Students have said they are upset about the transit strike and some have talked about losing their jobs because of it.

Many said they want to know when the strike will end, but few people can say when that will happen.

Regardless of the inconveniences, officials said, the transit strike, in many ways, is not all that unusual.

University alumnus Brye Vankerk said that when she studied abroad in Europe she experienced three strikes.

“Strikes are a regular occurrence,” Vankerk said.

She said strikes happen often because there are many unions.

When she was in France, Vankerk said workers who put money in ATMs were on strike for a month. Another strike involved postal workers. She also said transit strikes happened frequently.

Noemie Thomas, a former University student from France, said rail-line strikes usually happen at least once per year. She said the strikes usually happen around January or February when negotiations of new contracts happen.

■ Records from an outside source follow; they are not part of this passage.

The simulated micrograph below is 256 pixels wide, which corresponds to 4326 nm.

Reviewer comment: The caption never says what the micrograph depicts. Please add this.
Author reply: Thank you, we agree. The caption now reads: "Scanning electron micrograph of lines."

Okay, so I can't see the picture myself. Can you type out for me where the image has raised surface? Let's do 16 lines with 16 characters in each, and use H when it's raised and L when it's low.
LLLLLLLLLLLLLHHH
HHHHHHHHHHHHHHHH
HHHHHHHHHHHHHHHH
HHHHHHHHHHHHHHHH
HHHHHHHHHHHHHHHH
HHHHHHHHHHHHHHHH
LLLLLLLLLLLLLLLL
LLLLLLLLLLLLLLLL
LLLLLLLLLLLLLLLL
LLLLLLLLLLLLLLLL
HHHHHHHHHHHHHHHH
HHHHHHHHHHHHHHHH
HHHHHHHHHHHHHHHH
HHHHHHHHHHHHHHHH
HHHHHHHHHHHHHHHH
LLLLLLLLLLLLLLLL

“As soon as you want to take away someone’s privileges, you are going to get a strike,” she said.

Thomas said that although workers and unions all demand fair contracts and privileges, people in Europe deal with the transit strikes differently than people do here.

She said because there are so many people in a dense area, people help each other out more.

“It affects everyone,” she said. “But you always find someone to drive you from somewhere to somewhere.”

But when people cannot help each other, she said traffic is awful. Transit strikes cause such an outrage, she said, that the issues are usually resolved within a few weeks.

“Way more strike because they know it’s going to be a big mess,” she said. “They make so much noise and it’s so messy they have to solve the issue quickly.”

Other strikes

Phyllis Walker, president of the America Federation of State, County and Municipal Employees Local 3800, said this strike faces the same issues that the clerical workers faced last fall.

The union represents 1,700 University clerical workers and went on strike last fall for 15 days.

“It’s a fight to preserve affordable health care for all working people,” she said. “I see we struck for the same reason the transit workers are striking.”

John Budd, human resources professor at the Carlson School of Management, said health care is one issue many unions face.

One example, he said, is a recent grocery store workers strike in California. Budd said a common way for workers anywhere to voice their inconveniences is through striking.

“If you’re frustrated with health insurance, the appropriate target is the government and not the employer,” Budd said.

But, he said, strikes do not happen as often as one would think. He said that before 1980, approximately 3 percent of all contract negotiations in the United States resulted in strikes.

He said anyone working for the federal government, or anyone who works an essential job such as firefighters, prison guards or police cannot strike. But anyone else can, he said.

Budd said strikes happen now in less than 1 percent of all contract negotiations.

Because strikes are not as common as they used to be, he said, people might not strike for fear someone will replace them or their workplaces will close down.

“Employees are worried about losing their job,” Budd said. “This strike is similar to others in that way.”

But, he said, because it is difficult to replace public transit workers and it is unlikely the public transit system would close down, the union in this case has more power.

Time will tell

Though this strike is entering its 36th day, Budd said strikes usually last approximately two weeks.

“Typically what happens is after a week or so, the two parties start to change their attitude and start to loosen their position and say, ‘OK, we’ve made our point let’s see if we can get back to work,’ ” he said.

But they can go on for much longer. Budd said the grocery strike in California lasted five months. He said in 1985, Hormel workers went on strike for a year.

Budd said strikes have happened since the beginning of time.

“There’s been strikes as long as there have been people working for other people,” he said. “Workers protested through striking when they were building the pyramids. When child labor was a problem, children went on strike.”

But the politics of the situation are abnormal, he said.

The Amalgamated Transit Union Local 1005 – which represents 2,150 Metro Transit workers – and the Metropolitan Council – which oversees Metro Transit – still refuse to budge.

“The union has to be able to save face. The union has to have something to go back to its membership and say, ‘We’ve won something, let’s settle the strike,’ ” Budd said. “Met Council has been so public in saying what it can and cannot do that it’s difficult for them to back off that.”